Thursday, October 25, 2007
12:11 AM
Time passes
as i walk amidst the morning tides
i find myself stranded by the retreating tide
i tried to keep up
but failed
then i found myself lowly as can be when i suddenly felt my body slipping away
bit by bit it felt as though i was getting sucked into the sand
become part it.
the next thing i knew i found myself
in a pool of water left behind by the abandoning sea
a pool so small yet so big.
a pool which i will never wanna leave
for it is now my refuge from
the home that left me.
i love my new home.
it's really comfy.
though ppl are always watching me
some laughin at me.
some pitying me
some just wondering what the hell i'm doing here.

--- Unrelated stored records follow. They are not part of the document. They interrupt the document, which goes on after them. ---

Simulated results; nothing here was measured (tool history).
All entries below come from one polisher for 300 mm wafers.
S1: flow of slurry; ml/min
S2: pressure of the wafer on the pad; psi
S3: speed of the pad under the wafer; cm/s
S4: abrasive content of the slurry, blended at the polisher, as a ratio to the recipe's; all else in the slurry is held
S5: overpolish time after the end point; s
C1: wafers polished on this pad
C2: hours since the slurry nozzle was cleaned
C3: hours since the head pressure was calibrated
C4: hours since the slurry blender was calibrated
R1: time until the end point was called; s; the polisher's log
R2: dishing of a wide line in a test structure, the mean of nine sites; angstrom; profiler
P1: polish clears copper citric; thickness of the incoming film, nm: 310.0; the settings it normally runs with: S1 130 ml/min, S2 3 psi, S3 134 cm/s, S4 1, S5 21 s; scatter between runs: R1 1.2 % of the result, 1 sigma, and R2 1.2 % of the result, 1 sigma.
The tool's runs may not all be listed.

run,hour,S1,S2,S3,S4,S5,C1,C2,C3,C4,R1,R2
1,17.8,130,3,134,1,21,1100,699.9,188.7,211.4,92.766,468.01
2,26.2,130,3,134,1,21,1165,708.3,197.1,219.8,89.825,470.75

some just think i've been left behind
but as the tide comes in and out
i remain here
i feel safe here.
i don't want to go back to the ocean
where violence is all around
where every second someone is being slaughtered
by another.
it's scary
i've been running for years
trying not be slaughtered
and now i finally found my place
which came at a cost of a near death experience
i glad i had that experience
i glad i stepped out of that ocean
which i thought was my comfort zone
it's scary i tell u
but look what i found.
new friends from around the world
whom i bring joy to.
and a whole new aspect of life.
i wanna stay in this pool
till the day comes when the tide is strong
and the ocean calls me back..
written, poetic_tragedy
Wednesday, October 24, 2007
9:32 AM
I dunno.
Is life giving me chance or is it taking me ard?
i do not want life to be like it did before
i want to see a path yet unseen to my eyes
a new horizon so beautiful i cannot grasp.
where and when will this come?
everyday's a new day.
yet a new day still carries the leftovers from yesterday.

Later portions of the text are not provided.